A 60 minute lesson in which students will identify and explore the organizational structure of an opinion piece.
- Ask the students to recall some of the skills they used when arguing verbally with their partner e.g. using a convincing tone of voice, choosing strong, emotive words and drawing upon facts to back up their viewpoint. Explain that, just as there are techniques needed to argue effectively when speaking, there are also techniques needed to express a strong opinion in writing.
- Display and discuss slide 5 of the Writing Opinion Texts PowerPoint. Encourage the students to suggest some other possible topics that an opinion piece might be written about.
- Discuss the structure of opinion texts, as outlined on slide 6. Discuss the first example text on slides 7-9, then encourage the students to label the second example text on slides 10-12.

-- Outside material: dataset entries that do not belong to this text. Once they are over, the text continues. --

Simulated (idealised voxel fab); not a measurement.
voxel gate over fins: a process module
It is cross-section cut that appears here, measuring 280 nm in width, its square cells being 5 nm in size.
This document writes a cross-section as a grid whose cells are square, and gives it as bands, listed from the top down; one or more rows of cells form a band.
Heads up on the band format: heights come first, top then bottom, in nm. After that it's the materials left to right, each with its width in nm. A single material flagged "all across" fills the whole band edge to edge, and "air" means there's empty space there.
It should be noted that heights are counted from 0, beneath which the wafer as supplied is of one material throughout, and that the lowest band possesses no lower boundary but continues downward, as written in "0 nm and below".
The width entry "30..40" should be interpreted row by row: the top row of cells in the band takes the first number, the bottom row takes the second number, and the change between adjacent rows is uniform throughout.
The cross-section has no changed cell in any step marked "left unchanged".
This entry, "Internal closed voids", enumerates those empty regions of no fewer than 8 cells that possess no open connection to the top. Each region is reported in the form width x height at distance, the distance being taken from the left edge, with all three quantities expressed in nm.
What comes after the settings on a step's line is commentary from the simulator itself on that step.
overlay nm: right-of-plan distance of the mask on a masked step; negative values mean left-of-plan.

- Provide the students with a copy of the Opinion Texts Sequencing Activity. Read through the instructions for the task and answer any questions the students may have.
- Allow the students to work through the sequencing worksheets independently. Monitor and support the students as required.
- As a class, discuss the correct sequence for each of the opinion texts. Discuss any techniques used by the students to help them sequence the texts e.g. using connectives to order arguments.
- Select a range of goals for the unit from the Goals – Writing (Upper Elementary) and discuss these with the students. Allow the students to ask questions about each goal and encourage them to suggest some success criteria for each. Display these goals in an obvious place in the classroom for the duration of the unit.
- Encourage more capable students to peer tutor others who may need assistance with the sequencing activity.
- Allow less confident students to be supported by peer tutors, or to work in a smaller group with a teacher or teacher aide.
Suggested Assessment Strategies
- used strategic whole class or individual questioning
- observed student participation during learning activities
- recorded student progress on a checklist
- annotated student work samples
- collected and reviewed student work samples
- facilitated whole class or peer feedback sessions
- encouraged student self-reflection
- administered formal assessment tasks.